Introduction To Deep Learning 🤖— Chapter 2

satyabrata pal

Published in

ML and Automation

10 min readOct 10, 2020

Building A Deep Learning Project From Idea To Production

About The Work Related To This Course

This work is based on the draft of the fastbook -Deep Learning for Coders with fastai and PyTorch and fastai course-v4

👉Read chapter 1 here.

📜Unwritten Rules Of The Practice Of Deep Learning

There are some unwritten rules of the practice of deep-learning. These rules are important as it will guide you to design good systems to solve your problems. So, it becomes important that we understand what these rules are so that we can design good deep learning systems.

👉Never Underestimate the constraints and Overestimate the capabilities of Deep Learning -
Whatever concepts, code, techniques you learn here would work out-of-the-box for many problems but it doesn’t mean that you can get away with the same techniques everywhere.

👉Never Overestimate the constraints and Underestimate the capabilities of Deep Learning —
If you overestimate the constraints like data availability, problem statement etc. then you may end up not applying deep learning to your problem. The key is to try it out.

👉Always Keep An Open Mind —
Keeping an open mind helps you to explore new areas in your problem statement where you can apply deep learning. Now, this might be a tiny part of the problem but if you can identify such an area then it makes it possible to design a process where you can use less data and less complex model than expected to solve that part of the problem.

How To Start Your Project, What To Start & How To Get Data

We are getting close to our first example but before jumping into the code let us try to spare some time to think how to find projects to work on.

I hear these a lot.
👉“Which project to find so that I can practice machine learning”.
👉 “My project/product doesn’t have the scope to implement machine learning”.
👉 “I have an idea to implement Machine learning in my product/work but I don’t have much data available”.

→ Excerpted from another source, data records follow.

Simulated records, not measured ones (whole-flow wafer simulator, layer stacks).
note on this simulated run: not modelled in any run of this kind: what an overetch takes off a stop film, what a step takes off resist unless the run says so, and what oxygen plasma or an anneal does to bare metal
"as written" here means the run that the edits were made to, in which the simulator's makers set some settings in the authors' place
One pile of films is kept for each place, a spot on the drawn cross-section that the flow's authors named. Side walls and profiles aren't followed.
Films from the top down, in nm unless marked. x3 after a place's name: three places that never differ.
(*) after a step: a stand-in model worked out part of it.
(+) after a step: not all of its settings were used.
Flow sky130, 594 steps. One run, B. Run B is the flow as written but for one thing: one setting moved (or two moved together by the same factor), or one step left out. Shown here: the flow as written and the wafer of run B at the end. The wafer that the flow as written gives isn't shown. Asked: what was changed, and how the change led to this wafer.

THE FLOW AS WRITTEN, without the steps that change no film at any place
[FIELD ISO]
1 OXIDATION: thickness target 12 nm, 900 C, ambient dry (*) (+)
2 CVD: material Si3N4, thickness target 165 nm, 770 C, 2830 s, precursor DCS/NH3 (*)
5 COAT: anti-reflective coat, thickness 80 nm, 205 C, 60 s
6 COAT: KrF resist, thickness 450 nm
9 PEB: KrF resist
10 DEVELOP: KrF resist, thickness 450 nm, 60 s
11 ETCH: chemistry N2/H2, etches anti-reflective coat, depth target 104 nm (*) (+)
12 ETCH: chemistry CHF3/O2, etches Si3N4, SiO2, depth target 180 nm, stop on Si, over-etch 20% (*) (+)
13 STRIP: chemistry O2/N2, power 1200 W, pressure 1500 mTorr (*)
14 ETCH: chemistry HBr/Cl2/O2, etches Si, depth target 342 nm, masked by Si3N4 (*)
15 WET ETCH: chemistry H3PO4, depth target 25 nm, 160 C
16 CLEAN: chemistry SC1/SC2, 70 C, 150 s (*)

This is what stops many of us to actually implement our knowledge to real world problems. The problems that we are facing at our work, life or in our hobbies.

Many of us wait for the perfect problem statement to come up in our product or the perfect data to be made available to us and we waste months to start implementing machine learning on those problems.

The truth is we have to find our own projects and problems on which we can work on. We need to gather our own data even if it’s less optimal than expected.

The following guidelines will help you seek out problems where you can apply machine learning →
👉 The goal should be not to find the perfect dataset or problem but to just get started and iterate from over there.
👉Iterate from end-to-end of your project. Don’t try to build the perfect model or algorithm for the start and don’t waste months trying to build the perfect model, the perfect UI or the perfect system. Prototype , fail early and then refactor.
👉 Start a project in the domain in which you are already on.
👉For example, you might be a software quality analyst. You would be having lots of test cases written by you or anyone from your team. Try to identify a problem there as you already have data for that domain.
👉You might be working as a developer. Try to identify a problem statement in your domain.
👉You must be having some hobby. This can also be a good place to look out for projects.

The Drivetrain 🚂 Approach

In 2012 Jeremy Howard, along with Margit Zwemer and Mike Loukides, introduced a method called the Drivetrain Approach.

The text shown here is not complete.